Letters from HUAP

Mr. Makoto Hirata

Representative, Mexico Office, Japan International Cooperation Agency (JICA), Appointed as a Hokkaido University Partner in November 2016

I applied to become a partner, as I saw the inauguration of the Ambassador Partner System as a message for Hokkaido University to further promote international partnerships and I thought there must be something I could do as a graduate working in the international cooperation industry. I’m very honored to have been appointed as a partner as a result.

 Latin America, in which I’ve been deeply involved during my career, is probably unfamiliar to Japanese, as it’s far from Japan and in a different language zone. Even so, I feel that such unfamiliarity is exactly why I can repay the favor to my alma mater through my expertise and work experience there.

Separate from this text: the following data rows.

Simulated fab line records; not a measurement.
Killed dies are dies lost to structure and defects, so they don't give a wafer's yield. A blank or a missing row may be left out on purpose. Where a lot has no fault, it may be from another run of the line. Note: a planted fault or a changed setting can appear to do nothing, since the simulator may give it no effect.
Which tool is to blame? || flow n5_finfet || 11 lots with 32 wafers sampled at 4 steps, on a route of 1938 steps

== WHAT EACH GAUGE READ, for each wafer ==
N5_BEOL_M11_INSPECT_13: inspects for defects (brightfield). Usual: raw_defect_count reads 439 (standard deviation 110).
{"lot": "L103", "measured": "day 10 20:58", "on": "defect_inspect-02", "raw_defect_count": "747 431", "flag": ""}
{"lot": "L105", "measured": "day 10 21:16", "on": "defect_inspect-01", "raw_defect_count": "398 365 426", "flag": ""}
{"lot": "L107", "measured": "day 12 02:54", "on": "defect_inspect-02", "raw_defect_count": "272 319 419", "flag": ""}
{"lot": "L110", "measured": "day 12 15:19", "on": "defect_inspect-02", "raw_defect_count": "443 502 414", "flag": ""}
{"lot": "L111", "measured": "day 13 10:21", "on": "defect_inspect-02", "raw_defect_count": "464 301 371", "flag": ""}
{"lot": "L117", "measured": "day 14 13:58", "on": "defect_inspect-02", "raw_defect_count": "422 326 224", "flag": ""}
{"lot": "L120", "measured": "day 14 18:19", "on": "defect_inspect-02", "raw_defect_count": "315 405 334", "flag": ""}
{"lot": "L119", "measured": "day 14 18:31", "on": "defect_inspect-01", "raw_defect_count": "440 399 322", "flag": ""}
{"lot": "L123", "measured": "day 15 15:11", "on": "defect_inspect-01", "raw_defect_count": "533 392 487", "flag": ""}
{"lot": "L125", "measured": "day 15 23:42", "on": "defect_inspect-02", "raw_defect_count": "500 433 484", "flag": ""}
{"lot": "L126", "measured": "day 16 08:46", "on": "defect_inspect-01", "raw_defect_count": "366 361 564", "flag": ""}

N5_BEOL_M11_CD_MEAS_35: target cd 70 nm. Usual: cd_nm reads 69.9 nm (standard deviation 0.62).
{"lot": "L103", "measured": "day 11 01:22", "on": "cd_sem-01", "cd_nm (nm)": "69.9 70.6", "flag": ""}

 When I was a student, I felt— and I still feel—that Hokkaido University has an excellent environment, with great natural splendor, even though it’s in downtown Sapporo. I was in the Laboratory of Horticultural Science of the Faculty of Agriculture. Under the policy of then Professor Katsuji Osawa that students of the Faculty of Agriculture should have experience growing vegetables, I cultivated all kinds of vegetables with the help of technical officials, using part of the field (approx. 600 m2) behind the faculty. Enjoying jingisukan (lamb barbecue) on the campus lawn with friends from seminars and clubs is also a good memory, although I hear it’s banned now.

 I often hear the name of Hokkaido University during my JICA activities. I’m quite impressed by Hokkaido University’s cooperative activities, such as research on zoonoses in Zambia, Africa, and cooperation on livestock farming in Bolivia, South America, to solve global-scale problems in natural science, a field in which the university has advantages. JICA also has many members from Hokkaido University who are active on the front lines, such as Director General Satoshi Yoshida (formerly in the Keiteki-Ryo student dormitory) of the Latin America and the Caribbean Department, who’s also been a Japan Overseas Cooperation Volunteer; Chief Secretary Hiroo Tanaka of the Office of the President; and Chief Representative Jiro Takeichi of the Balkan Office (in Serbia). I feel that the great number of people involved in support for developing countries is an embodiment of Hokkaido University’s frontier spirit.

 Mexicans are kind to Japanese in general, as Mexico has pro-Japanese sentiment fostered by people of Japanese descent, starting with the Enomoto Colonization Company that was led by Takeaki Enomoto, who landed at Chiapas State in the southern part of the country in 1897. There are also many Japanese people working and living in Mexico, as more Japanese companies are expanding to that country with the recent growth of economic ties between the two countries. There are many Japanese restaurants in downtown Mexico City with dishes as good as those served in Japan. Although the security problems of Mexico often attract attention, it’s one of the most livable countries for Japanese in Latin America.

 International society is now moving together to resolve common challenges by setting sustainable development goals (SDGs). Against such a background, Hokkaido University is expected to take the lead in promoting further industry-university-government collaboration by making the most of the human network of its alumni. I believe that people with experience and the willingness to take on new challenges fostered in the liberal academic culture of Hokkaido University can be leaders anywhere in the world. Although a mountain of challenges remains to be solved, let’s put our energy into our tasks with the spirit of keppare (doing one’s best).